Price List Neglect: A Sleeping Killer

Product pricing is among the most difficult, most important, aspects of running your business. In some cases, it is also among the most neglected. Some businesses will go through the initial process of setting a product’s price and then not review the price for years. If ever.

Why might price list neglect be seen as a sleeping killer? Perhaps you have competitors who have lowered prices and now you are the most expensive. Perhaps costs have increased and your margins have shrunk. Or, years old pricing is now seen as cheap, equating to inferior?  While reasons are endless, the impact is the same: Hitting your numbers is gets harder and/or profitability is suffering.

Following is a very narrowly focused example on the impact inflation has.

Let’s say you start out with $100 product. It cost $60 to produce leaving you with a profit margin of $40 or 40%. We will use the US’ average inflation rate of 2.2% (2000 to 2021, Macrotrends).

With unchanged pricing, by 2007 the $40 margin shrinks 25% to $30, due to product cost increases.

By 2013, margin has been cut by half (50%).

At this point you may be thinking, “…nobody goes 13 years without changing prices.” You would be wrong. One global organization I consulted with had gone -14- years without price increases in one of its regions. While 14 years without a price increase is extreme, the general issue is more common than you might expect.

It’s Only 2.2%, Right?

Ignoring 2022/23, this behavior can be insidious as the impact grows slowly, subtly, year to year.

Building on our case study, let’s assume senior management has an initial target of $40,000 based on 1,000 units sold per year.

As product margin erodes, Sales needs to sell 1,328 units to meet the target. By 2013, 1,963 units are needed to hit $40,000/year.

As salespeople know: Management never lets the revenue target remain unchanged year-to-year:).

In this next chart, if product price is increased 2.2% each year to match inflation, profitability is preserved.

These next two charts show impact of Actual inflation without price increases, then with inflation-adjusted price increases. In the first chart, loss of 25% margin happened in 2006, compared to ’07.

Observations

Established Customers (B2B) If you have an established recurring customer base, correcting for price erosion is not easy. Small price adjustments, say 5%, might be absorbed without little grief. Larger adjustments, such as the 14-year example, may need to be negotiated to span several years.
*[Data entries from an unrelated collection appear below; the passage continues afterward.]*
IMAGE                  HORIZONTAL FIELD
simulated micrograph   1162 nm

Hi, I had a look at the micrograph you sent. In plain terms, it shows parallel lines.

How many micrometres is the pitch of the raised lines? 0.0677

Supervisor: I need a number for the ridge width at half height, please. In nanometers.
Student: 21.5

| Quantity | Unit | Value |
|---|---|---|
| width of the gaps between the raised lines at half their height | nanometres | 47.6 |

Large price adjustments often trigger a customer’s complete reevaluation of the (your) product being used. If your product’s (or service) is not perceived to have grown appropriate to the new price, you may find they decide to look elsewhere.

Customer budgets represent their own constraints on your ability to make corrections. The larger the customer, the more often budgets are rigidly fixed. Unless you are a high-value or strategic supplier to them, you may find you have no ability to pass along a price increase.  You may need to try and get them to plan an increase for next year’s budget.

Food for Thought

Maintaining a price list can require significant effort, requiring several factors be considered. Skipping a year or two can have significant, accumulated downstream impact.

My experience has included software companies with revenue ranging from 10s of millions, to 100s of millions, to billions. While the multi-$B companies had their acts together, I have seen companies in the $10-$250M range completely out of touch with their pricing. If you’ve read this thinking it’s a startup-only issue, don’t be fooled.